The central lesson of 2024–2026 is not that drones have become more common but that they have become a strategic mass system — a consumable class of munition and sensor used for saturation, decoying, attrition of intelligence assets, target acquisition and the deliberate erosion of a defender’s cost exchange ratio. On the night of 2 June 2026, Ukraine’s air force reported that Russia had launched 656 drones and 73 missiles in a single overnight barrage, of which 602 drones and 40 missiles were downed or suppressed.[7][8] Single salvos now routinely exceed several hundred drones.

Critical infrastructure has been directly affected. In February 2025 a Russian Geran-2 (Shahed type) drone struck the New Safe Confinement over Chornobyl’s reactor four;[9] by December 2025 the International Atomic Energy Agency assessed that the structure had lost its primary safety functions, including confinement.[10] In May 2026 a drone strike caused a fire at an electrical generator on the perimeter of the United Arab Emirates’ Barakah nuclear plant; a civilian reactor site; leaving one unit running on emergency diesel generators.[11][12]

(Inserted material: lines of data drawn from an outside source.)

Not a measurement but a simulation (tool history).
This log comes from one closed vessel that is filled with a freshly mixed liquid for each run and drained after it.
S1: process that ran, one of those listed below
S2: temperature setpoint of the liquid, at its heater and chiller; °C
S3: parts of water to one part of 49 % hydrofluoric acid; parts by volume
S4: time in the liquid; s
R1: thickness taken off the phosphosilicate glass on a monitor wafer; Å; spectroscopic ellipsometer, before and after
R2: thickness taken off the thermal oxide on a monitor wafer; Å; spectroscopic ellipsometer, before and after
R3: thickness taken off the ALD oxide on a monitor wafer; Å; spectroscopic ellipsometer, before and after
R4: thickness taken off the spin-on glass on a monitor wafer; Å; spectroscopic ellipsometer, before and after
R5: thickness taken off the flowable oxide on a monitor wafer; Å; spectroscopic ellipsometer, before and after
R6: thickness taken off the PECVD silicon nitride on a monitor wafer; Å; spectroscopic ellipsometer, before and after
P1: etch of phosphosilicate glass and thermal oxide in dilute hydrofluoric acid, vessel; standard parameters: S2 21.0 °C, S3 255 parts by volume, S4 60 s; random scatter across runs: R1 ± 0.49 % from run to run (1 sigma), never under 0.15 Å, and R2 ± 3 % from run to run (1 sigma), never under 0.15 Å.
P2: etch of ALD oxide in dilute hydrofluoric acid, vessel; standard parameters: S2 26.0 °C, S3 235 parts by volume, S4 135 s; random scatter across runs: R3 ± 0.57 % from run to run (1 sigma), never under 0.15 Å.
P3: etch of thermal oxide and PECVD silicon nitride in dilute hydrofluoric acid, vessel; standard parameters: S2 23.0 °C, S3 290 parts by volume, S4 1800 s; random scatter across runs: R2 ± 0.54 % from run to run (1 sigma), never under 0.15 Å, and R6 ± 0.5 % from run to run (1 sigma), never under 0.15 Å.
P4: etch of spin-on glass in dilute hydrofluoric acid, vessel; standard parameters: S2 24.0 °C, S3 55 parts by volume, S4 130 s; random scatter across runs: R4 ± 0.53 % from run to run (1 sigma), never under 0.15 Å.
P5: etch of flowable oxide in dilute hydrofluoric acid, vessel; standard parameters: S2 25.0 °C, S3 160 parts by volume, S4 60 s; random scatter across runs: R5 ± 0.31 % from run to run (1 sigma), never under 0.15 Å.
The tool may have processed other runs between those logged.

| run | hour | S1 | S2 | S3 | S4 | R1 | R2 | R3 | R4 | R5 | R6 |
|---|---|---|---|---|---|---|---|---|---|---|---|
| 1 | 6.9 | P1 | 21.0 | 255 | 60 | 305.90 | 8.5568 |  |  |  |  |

The homeland and deployed force dimension is now concrete for the United Kingdom. In early March 2026 a Shahed type drone struck a runway at RAF Akrotiri in Cyprus; a British Sovereign Base Area; causing limited damage,[13] and the UK flew defensive sorties and, where requested, acted in the collective self defence of regional allies.[14] Ukraine’s Operation Spider’s Web (June 2025) had already shown that 117 first person view drones launched from concealed truck borne containers could strike strategic bomber bases far from any front line, damaging more than 40 aircraft, with some guidance reportedly AI assisted.[15]

A necessary qualification

Not every battlefield lesson maps to the British mainland. The most credible open analysis holds that long range Shahed type strikes on Great Britain would face high attrition because of geography and warning time, while shorter range drones launched from containers or by hostile special forces remain a credible risk to high value assets at home. The policy implication is to discriminate between vectors; not to import foreign assumptions wholesale, and not to dismiss the threat. A refreshed strategy should say so candidly.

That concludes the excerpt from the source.